Middleton, K. V. (2007). The effect of a read-aloud accommodation on items on a reading comprehension test for students with reading-based learning disabilities (Publication No. 3281388) [Doctoral dissertation, The University of Iowa]. ProQuest Dissertations and Theses Global. https://www.proquest.com/docview/304858387
The University of Iowa (Iowa City, IA); ProQuest document ID: 304858387
The effects and appropriateness of an oral delivery ("read-aloud") accommodation, provided to students during an assessment via CDs on individual CD players with headsets, were investigated. For the conditions with oral delivery and without oral delivery, extended time ("time and one-half") was provided.
Participants were 1,181 grade 4 and 847 grade 8 students from 84 schools throughout New Jersey (U.S.). Students without disabilities (N=1,125), and students with reading-based learning disabilities (RLD; N=903), were compared: Students without reading-based learning disabilities who did not receive an accommodation (NRLD-non-accommodated) were compared to NRLD-accommodated students, and RLD-accommodated and RLD-non-accommodated students. Demographic characteristics including sex and ethnicity were reported.
Participants completed the Gates-MacGinitie Reading Tests (GMRT), Fourth Edition, subtest measuring reading comprehension. Two parallel forms were used—Form S and Form T, which consisted of 48 multiple-choice items, pertaining to 11 short reading passages.
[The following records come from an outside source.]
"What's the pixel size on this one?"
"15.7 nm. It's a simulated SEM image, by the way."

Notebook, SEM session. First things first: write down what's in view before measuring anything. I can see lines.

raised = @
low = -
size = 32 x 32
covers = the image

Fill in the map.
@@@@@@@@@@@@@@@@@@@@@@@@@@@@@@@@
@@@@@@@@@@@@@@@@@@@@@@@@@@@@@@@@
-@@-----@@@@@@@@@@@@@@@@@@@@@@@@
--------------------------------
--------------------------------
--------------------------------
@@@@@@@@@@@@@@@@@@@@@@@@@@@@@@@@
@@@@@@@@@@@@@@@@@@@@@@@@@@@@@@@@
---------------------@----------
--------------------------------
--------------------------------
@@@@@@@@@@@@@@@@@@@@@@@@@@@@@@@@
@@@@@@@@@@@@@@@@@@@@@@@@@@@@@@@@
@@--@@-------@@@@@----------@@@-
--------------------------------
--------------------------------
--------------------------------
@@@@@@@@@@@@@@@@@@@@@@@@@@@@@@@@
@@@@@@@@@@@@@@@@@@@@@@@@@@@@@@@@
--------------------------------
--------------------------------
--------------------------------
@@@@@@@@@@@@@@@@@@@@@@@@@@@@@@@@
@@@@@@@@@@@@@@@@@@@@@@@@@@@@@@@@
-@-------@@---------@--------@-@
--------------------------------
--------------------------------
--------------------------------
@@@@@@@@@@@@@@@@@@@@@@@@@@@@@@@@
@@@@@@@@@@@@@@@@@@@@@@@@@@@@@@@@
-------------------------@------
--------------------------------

In most cases, it was found that tests were relatively easier for RLD students when administered under accommodated than under non-accommodated conditions. Results were clearer for grade 4 than for grade 8 students. These results also suggest that the construct for RLD students is more similar to the construct for NRLD students when both groups are assessed without the read-aloud accommodation than when the RLD students are assessed with the accommodation. Limitations of the study were reported, and future research possibilities were suggested.